Belding High School’s robotics team is about to compete on a national stage, but the skills they gained to get them there may carry them far beyond a high school competition.
Through hours of hard work — most of them put in after school hours — five Belding students on two teams have earned the opportunity to compete in the U.S. National VEX Robotics Championship at the Salvation Army Kroc Center in Omaha, Neb.
Invitations were received by both teams to attend the competition after competing successfully in tournaments in Webberville and Grandville. A total of 80 teams stretching from Hawaii to New York will be in attendance at the national competition.
It’s opportunities like this that robotics coach and Belding High School teacher Thomas Daller said will change his students’ lives for the better.
“Student efforts and accomplishments should be recognized locally as well as nationally,” he said. “This experience will expose our students to various educational, cultural, and design techniques. Problem solving, networking and life skills will be utilized throughout the entire trip. I want my students to experience the feeling of being rewarded for a job well done.”
Throughout his years of teaching, Daller said coaching the robotics team has been just as rewarding as any other aspect of his career.
“I’ve taught for 21 years,” Daller said. “I’ve been a woodshop teacher, a drafting teacher, a CAD instructor and a baseball coach. The change in education in the last 20 years has been amazing. This robotics program, what it does for the kids, allowing them to design, create, build and explore in a controlled environment, it gives them the confidence to succeed in robotics and in life.”
According to his students, the short term goal is simply “to win,” but robotics team member and high school sophomore Tre Robinson said the skills he’s learned through the robotics program will help him in other aspects of his life.
“This is something I’ve chosen to do because it’s a very hands on experience and I love to build things,” Robinson said. “Robotics is something that involves engineering and can help me later on in my life.”
With a goal to enlist in either the Marines or Air Force, Robinson believes the skills he’s learning now will benefit him greatly when “trying to keep the country safe.”
“If I were to work for the Marines using skills learned here, they could help pay for college and help me get a job,” he said. “Being on this team has actually had a lot of influence on me.”
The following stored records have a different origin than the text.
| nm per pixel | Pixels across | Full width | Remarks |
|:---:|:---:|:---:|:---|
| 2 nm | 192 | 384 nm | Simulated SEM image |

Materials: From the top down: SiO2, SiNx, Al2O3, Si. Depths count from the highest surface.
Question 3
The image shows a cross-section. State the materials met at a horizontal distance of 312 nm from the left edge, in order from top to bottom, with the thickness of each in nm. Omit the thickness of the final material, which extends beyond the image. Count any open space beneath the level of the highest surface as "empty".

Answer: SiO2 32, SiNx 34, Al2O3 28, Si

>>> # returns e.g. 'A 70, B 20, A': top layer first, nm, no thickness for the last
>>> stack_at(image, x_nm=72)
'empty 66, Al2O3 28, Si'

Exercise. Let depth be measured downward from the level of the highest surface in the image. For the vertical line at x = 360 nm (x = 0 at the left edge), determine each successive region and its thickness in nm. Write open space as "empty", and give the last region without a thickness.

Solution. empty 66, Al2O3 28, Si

According to Daller, the two teams will compete against and partner with random teams from across the county, with a goal to outscore opposing teams using the robots they have built.
“I think I spend more time for this than I do coaching an entire baseball season,” Daller said. “(The kids) just won’t leave. They had the day off from school a few days ago, a day to do whatever they wanted with, and one of them came in at 9 a.m. and didn’t leave until seven o’clock at night. They want to win this more than anything.”
According to Daller, the competition will provide some of his students with an opportunity they may never have had without the robotics team.
“There are three of the five students on the team who have never left the state of Michigan,” he said. “If you look at the picture of our team photo of where we won in Webberville a few months ago, it was a culture shock to these guys. I’ve lived in Belding my whole life, I’ve been here forever and I know the caliber of kids that we’ve got. Unfortunately there are some that just don’t have the opportunities to do these types of things.”
Team member and sophomore Garrett Spencer said programming his team’s robot is something he greatly enjoys, but knows the work he’s putting in now will benefit him down the road.
“I’m planning on going into nanotechnology after high school,” he said. “There’s not much on it right now, but being able to program and design, that’s going to be a lot of help to me. With this robot, I handle the programming and I tell it what motors to run and how long they run. It’s actually pretty simple to me, you just tell it exactly what you want it to do, though I’m still learning quite a bit.”
For team member and senior Andrew Wucher, the chance to visit and talk with other teams is something he says he will never forget.
“The skills that I’ve learned here, I’ve learned to talk with other teams,” he said. “You have to have communication skills. You have to have a cool head. I do a little bit of programming, a little bit of building and I clean everything up. Because I have all of these attributes, it will help me in college and even when I start working. If I go into a field that is very crowded and competitive, it shouldn’t be that bad for me. We had eight matches at a competition at Michigan State University, which meant there were eight different teams I had to communicate and work with.”
According to Daller, the VEX Robotics Competition is the largest and fastest growing middle and high school robotics program globally with more than 3,500 teams from 20 countries playing in over 250 tournaments worldwide.
“With this program, you’re not just teaching these kids about computer software, you’re teaching them problem solving,” he said. “They gain knowledge from this. In two weeks they’ve designed four robots, literally from the ground up and all through trial and error. It gives them confidence and that is what education should be about.”